By Bruce Levine–
CHICAGO (CBS) — Pitching in baseball obscurity, right-hander Mike Pelfrey was a minor league hurler for the White Sox when opportunity knocked in late April. Rotation member James Shields went down with a right lat injury, and Pelfrey was summoned from Triple-A.
After a slow start, the 33-year-old Pelfrey has been impressive of late, including Wednesday when he tossed five shutout innings in his team’s 4-1 loss to the Red Sox and their vaunted offense at Guaranteed Rate Field. Pelfrey scattered two hits and two walks while striking out five before the White Sox bullpen blew his 10 lead by allowing four runs in the sixth inning.
Pelfrey has allowed just two earned runs in 16 innings across his past three starts to go along with a 0.81 WHIP in that stretch.
A change in his pitching approach has been key, Pelfrey said, as he’s used breaking balls and cutters away more effectively to hitters.
“My week spot during my whole career has been down and away to right-hand hitters,” Pelfrey said. “I have had trouble commanding that pitch. I always pulled off it a little bit. Working hard in my bullpens, I now feel it is a strength. I feel fine about the progress I have made after getting kicked around at (Triple-A) Charlotte.”
A first-round pick of the Mets in 2005, Pelfrey has struggled since going 15-9 for New York in 2010. He’s since bounced from the Mets to the Twins to the Tigers, who released him in late March with $8 million guaranteed for 2017 before the White Sox scooped him up on a minor league deal.
On Wednesday, manager Rick Renteria said that he had scripted the game for Pelfrey to go just five innings or 80 pitches, which is why he was pulled despite his shutout effort. The statistic Renteria had in mind was that opposing lineups are hitting .556 against Pelfrey the third time through the batting order.
“You just don’t want it to open up and bring in a reliever with men on base,” Renteria said. “All of us want to protect the pen against traffic. You prefer they work in a clean inning. That was basically what we tried to do.”

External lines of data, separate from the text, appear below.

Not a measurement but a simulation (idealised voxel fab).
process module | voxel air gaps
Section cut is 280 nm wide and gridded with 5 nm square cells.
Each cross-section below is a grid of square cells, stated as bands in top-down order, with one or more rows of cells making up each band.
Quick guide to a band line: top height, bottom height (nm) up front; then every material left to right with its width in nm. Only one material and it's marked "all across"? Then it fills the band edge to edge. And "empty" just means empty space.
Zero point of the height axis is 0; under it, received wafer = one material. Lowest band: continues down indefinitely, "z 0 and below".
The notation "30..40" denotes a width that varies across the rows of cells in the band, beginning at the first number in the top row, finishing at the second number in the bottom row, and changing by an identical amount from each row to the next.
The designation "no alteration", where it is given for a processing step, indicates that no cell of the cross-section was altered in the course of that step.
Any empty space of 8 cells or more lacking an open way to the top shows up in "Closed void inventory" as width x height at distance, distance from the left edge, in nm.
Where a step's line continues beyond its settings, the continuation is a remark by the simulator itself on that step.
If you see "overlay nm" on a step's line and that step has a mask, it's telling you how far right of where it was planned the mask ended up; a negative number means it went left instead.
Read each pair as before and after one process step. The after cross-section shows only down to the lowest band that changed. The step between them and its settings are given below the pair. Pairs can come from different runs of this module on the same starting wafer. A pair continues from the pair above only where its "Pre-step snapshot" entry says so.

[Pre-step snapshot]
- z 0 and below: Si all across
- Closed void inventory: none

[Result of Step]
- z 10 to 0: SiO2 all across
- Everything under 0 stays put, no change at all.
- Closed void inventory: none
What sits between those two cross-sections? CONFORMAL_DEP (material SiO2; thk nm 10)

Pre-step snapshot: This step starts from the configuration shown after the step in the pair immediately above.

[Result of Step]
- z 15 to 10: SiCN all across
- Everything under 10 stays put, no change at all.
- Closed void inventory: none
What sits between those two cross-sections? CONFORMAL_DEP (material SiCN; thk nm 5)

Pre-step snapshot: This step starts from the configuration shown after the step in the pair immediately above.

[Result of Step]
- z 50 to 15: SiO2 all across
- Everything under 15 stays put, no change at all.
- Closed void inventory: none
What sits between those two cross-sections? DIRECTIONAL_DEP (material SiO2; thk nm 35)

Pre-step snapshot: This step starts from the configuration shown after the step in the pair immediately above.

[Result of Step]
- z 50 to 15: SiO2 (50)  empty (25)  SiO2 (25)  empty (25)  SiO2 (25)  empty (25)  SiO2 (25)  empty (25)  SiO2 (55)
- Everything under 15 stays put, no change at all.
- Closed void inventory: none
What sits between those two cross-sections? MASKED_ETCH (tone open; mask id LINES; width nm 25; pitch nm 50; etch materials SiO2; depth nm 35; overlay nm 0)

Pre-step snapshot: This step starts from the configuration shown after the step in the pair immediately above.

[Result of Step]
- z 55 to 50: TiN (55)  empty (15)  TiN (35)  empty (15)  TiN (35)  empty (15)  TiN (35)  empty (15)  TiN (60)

Pelfrey didn’t fight Renteria’s decision to pull him Wednesday despite working a quick one-two-three fifth inning.
“My job is to give everything I have until they come take the ball,” Pelfrey said. “Obviously he is the boss and makes the decision. We are on the same team. I don ‘t try to talk him out of it. I felt fine. He said that is enough, so it’s enough.”